What would it mean, for example, for an American to recognize the atrocities against the Red man? Or the violence that lies at its origins (slavery and segregation)? Or for the Pakistanis to bear witness to the horrors committed against what was then East Pakistan?

Without a sense of shame is there only the posturing of the isolated ego and its defence mechanisms? (Of course, 'shame' itself has often been shameless..honour killings are just one example).



Monday, February 13, 2017

you cannot be serious

Your failure to understand much stems from what, precisely?

"Everyone who has to contend with unbelief should be advised that he ought not to take his own unbelief too seriously. Only faith is to be taken seriously."
--K. Barth.

There is great weight in those words and yet they are, at the same time, liberating.

There is sometimes a lot of pressure on Muslims to speak out against the cruelty and barbarism inflicted by the radicals. I can somewhat understand that and yet, at the same time, it has to be asked: Who is my brother? I barely take responsibility for myself-in practical terms-so why extend it to anyone else? Escapism? Perhaps. But why draw yourself to the world in an inappropriate manner, or why further than necessary?

You live a life at odds with yourself, a life in which you do not give enough serious attention to what is required. Avoid the easy consolations of talking about the falseness of 'the world'. But also avoid thinking there is only an 'inner' truth. To speak up against or resist, in some manner, the ugliness of a Trump or a fundamentalist is not, I think, to become 'politicized'. Is there such a thing as neutrality here?

Sometimes we take ourselves too seriously, with all the attendant deceptions. And this false seriousness is really, ultimately, a form of childishness: a demand for recognition, an assumption that, on our own or by our own lights, we can reach maturity. 

But to be childish in another way (Blake?) is to take faith seriously. I think Bob would like this: to acknowledge the self is groundless. You respond to a call or you don't. To the extent that you do there is a self.

"The task of learning is to be at home in the distance within which we live."
--Gadamer.

Sunday, February 12, 2017

The blessings of the sun

I sit for at least two hours out in the sun, usually under a tree, the natural light warm on my skin, my hands darkening with time...

I usually have something to read but am constantly interrupted by colleagues who see me on the bench and immediately come to sit down next to me and chat. I don't mind that at all..I'm only drifting anyway, and it is interesting to listen to what's on people's minds. It's usually frivolous and so that helps put things into context for you. Your own trivial consternation, for example. 
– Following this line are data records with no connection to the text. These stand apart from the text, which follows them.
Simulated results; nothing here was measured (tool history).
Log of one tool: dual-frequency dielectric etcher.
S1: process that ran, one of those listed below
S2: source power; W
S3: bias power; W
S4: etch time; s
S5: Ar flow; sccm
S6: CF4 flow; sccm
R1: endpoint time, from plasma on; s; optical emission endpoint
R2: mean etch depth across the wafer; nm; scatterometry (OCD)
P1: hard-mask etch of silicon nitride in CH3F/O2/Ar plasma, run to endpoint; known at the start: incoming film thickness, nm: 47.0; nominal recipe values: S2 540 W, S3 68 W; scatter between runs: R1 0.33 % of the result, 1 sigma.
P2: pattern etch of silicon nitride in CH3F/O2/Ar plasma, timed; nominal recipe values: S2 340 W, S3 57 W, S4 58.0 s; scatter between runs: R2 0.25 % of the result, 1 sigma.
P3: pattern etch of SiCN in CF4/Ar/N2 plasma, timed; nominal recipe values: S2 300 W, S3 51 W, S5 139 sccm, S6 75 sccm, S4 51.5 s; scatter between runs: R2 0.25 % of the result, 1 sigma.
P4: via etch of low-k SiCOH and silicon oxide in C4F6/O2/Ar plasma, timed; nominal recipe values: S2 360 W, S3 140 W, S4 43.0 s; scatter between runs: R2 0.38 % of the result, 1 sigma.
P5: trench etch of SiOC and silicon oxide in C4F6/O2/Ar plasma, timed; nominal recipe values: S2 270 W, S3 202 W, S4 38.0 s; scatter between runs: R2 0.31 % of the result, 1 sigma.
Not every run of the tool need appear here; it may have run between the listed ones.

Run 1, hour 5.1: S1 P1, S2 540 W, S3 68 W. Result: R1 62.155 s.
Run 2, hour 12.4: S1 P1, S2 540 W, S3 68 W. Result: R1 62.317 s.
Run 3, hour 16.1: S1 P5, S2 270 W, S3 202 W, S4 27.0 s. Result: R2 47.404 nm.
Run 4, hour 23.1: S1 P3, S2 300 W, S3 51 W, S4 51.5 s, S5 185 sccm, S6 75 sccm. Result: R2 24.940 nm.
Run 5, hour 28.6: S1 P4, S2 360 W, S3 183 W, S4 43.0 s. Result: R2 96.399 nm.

It is hard not to think of how everything is really floating, despite the apparent solidity. The sun, the trees, the ancient cycle that brings the late afternoon breeze back this way at this time of the year. And about how what preoccupies us is really very often of no account, of little relevance, that is, to what is most enduring in our being. Which 'I' do you talk about? 

I can't remember much of what I've read. There are a few standout lines, though, that seem to mean more than I can incorporate into my own life (Gillian Rose, Paradiso, Rosenzweig). It is an effort but, truly, knowledge and books are not everything. I see it now as clear as a face before me.Whose? Yours or mine? 

Is this a kind of fatalism, a letting go, an acceptance, at root, of your own frailty and limitations? 

You continue to think, one of the most radical of positions, stances (not "gestures" as the post-moderns would have it) is tawakuul. A trust in the goodness of the world, in the continuing good. But it is, obviously, not just that: a kind of resting in mystery that only God can grant. Is this dependent on an awareness of one's own finitude (Ricoeur)?   

You ask me why I smile
But I do not answer,
for my thoughts are carried downstream.
Far away from the world.
(from memory)
--Li Po.

Thursday, February 09, 2017

4 o'clock blues

Mr Sammler did feel somewhat separated from the rest of his species, if not in some fashion severed-severed not so much by age as by preoccupations too different and remote, disproportionate on the side of the spiritual, Platonic, Augustinian, thirteenth century. As the traffic poured...
--Bellow.

Michael said to me, as he scoffed down his second slice of cake after dinner, "You're becoming destabilized by too much reading". There was some truth to that, but it really is too much fragmented reading that is the problem; more than that it is the belief, what is now a plainly obvious false belief, that reading is the solution.  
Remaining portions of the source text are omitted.